If you want to restrict free speech, you can Ossoff

Jon Ossoff, a novice Democratic candidate who ran for election in Georgia’s 6th District on Tuesday, earned the dubious distinction of presiding over the most expensive failure in congressional election history.

His campaign burned through $22.5 million, most of it from outside Georgia, which is more than the combined amount spent by both major-party candidates in any previous House race. Ossoff’s victorious opponent, Republican Karen Handel, spent a modest $3.2 million.

This greater than 6-to-1 advantage for Ossoff was narrowed considerably by spending by outside groups. In all, spending for Ossoff amounted to $30.5 million, as compared with $21.4 million for Handel.

Perhaps this narrower gap was on Ossoff’s mind when, as he sank to a humiliating defeat, he denounced the proliferation of money in politics.

Either way, it takes gall for the biggest congressional spender ever to try to take the high ground on this issue. Ossoff said, “The role of money in politics is a major problem and particularly the role of unchecked anonymous money.” In an election day interview on NPR, he added, “There have been super PACs in Washington who have been putting up tens of millions of dollars of attack ads in air for months now.”

The money in question wasn’t anonymous, for parties PACs and super PACs must report their donors, but set that aside. Let’s also set aside the fact that Ossoff led outside spending during the runoff, between the April 18 jungle primary and the June 20 finale. Let us charitably also set aside the fact that the Democrat’s opinion is self-serving hypocrisy.

Instead, let’s focus on the more important fact that Americans have a constitutional right to express themselves on political issues and that in the modern world this expression takes the form of mass media campaigns. Democrats seem unanimously to disagree with this right.

Ever since they were toppled from power in Washington in the early 1990s after nearly two generations of near hegemony, Democrats have been trying to limit free political speech by regulating the tools of its delivery.
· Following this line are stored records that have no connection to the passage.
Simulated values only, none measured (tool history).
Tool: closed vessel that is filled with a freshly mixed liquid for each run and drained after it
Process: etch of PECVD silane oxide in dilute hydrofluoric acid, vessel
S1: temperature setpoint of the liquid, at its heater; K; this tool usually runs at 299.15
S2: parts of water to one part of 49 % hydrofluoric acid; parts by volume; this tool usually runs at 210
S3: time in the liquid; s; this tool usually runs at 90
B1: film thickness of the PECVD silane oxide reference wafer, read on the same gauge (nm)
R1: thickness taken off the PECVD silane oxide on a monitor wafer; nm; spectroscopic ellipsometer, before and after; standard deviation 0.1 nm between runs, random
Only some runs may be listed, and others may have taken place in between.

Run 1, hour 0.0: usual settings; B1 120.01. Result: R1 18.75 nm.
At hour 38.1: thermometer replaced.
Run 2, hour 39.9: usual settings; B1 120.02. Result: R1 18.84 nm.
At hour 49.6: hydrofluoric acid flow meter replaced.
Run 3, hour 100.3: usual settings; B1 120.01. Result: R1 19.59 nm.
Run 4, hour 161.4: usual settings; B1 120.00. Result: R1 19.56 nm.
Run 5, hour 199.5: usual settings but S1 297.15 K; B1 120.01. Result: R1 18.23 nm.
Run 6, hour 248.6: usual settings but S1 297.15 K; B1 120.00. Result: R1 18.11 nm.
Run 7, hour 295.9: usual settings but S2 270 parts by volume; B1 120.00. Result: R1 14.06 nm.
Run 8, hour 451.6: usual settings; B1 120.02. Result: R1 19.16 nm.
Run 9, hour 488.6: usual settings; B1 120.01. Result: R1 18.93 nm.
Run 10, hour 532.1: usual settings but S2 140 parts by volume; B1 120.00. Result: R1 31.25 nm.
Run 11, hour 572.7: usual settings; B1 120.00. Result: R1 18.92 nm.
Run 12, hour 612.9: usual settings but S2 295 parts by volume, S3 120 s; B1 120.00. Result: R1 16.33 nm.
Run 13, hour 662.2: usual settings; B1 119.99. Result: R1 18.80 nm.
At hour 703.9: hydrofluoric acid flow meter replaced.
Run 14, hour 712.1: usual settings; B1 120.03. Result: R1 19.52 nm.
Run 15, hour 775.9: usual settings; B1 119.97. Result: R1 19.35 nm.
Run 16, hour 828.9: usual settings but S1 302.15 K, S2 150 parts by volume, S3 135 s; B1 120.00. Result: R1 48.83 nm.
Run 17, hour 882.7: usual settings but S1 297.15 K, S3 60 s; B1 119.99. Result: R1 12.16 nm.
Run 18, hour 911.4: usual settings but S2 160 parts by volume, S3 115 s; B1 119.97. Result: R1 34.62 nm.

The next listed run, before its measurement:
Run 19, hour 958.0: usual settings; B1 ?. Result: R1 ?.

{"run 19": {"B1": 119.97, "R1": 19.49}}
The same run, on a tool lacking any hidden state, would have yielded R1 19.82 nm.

In response to the Supreme Court’s repeatedly vindicating this treasured First Amendment right, not just with Citizens United but also by striking down key parts of the McCain-Feingold campaign finance law in earlier decisions, Senate Democrats voted in 2014 to weaken the First Amendment guarantee of free political speech. The constitutional amendment that every single Democrat present on the floor voted to pass would have explicitly empowered both Congress and state legislatures to pass laws abridging the freedom of political speech for the first time in this nation’s history.

Last year, Democratic Federal Election Commissioners went even further in their war on the First Amendment by attacking the freedom of the press, again in the name of campaign finance regulation. They tried unsuccessfully to prevent newspapers with more than 5 percent foreign ownership (this would include The New York Times) to endorse candidates.

They also tried to punish Fox News for its editorial decision about how to stage a summer 2015 GOP primary debate. At issue was the network’s last-minute choice to hold a separate “undercard” debate for minor candidates, in order to avoid an unwatchable forum that included 16 or 17 candidates on the same stage. FEC Democrats tried to construe this editorial decision as an illegal in-kind corporate campaign contribution to the candidates who participated.

These efforts show that the party of the Left represents a clear and present danger to the First Amendment. It is the equivalent in government, but an even greater threat than the hecklers’ veto over conservative speakers now being exercised by radical leftists at college campuses around the country.

The increasing hostility of leftists and their party toward the First Amendment may not have played a large role in the Democrats’ several recent losses. But it is misplaced in any event. As various and ideologically diverse large-dollar donors have learned the hard way — everyone from Sheldon Adelson to Tom Steyer — one cannot just buy elections, hard as one tries.

More importantly, the loss of an election is no excuse for limiting others’ constitutional rights, no matter how worthy of office the deluded young Ossoff believes himself to be.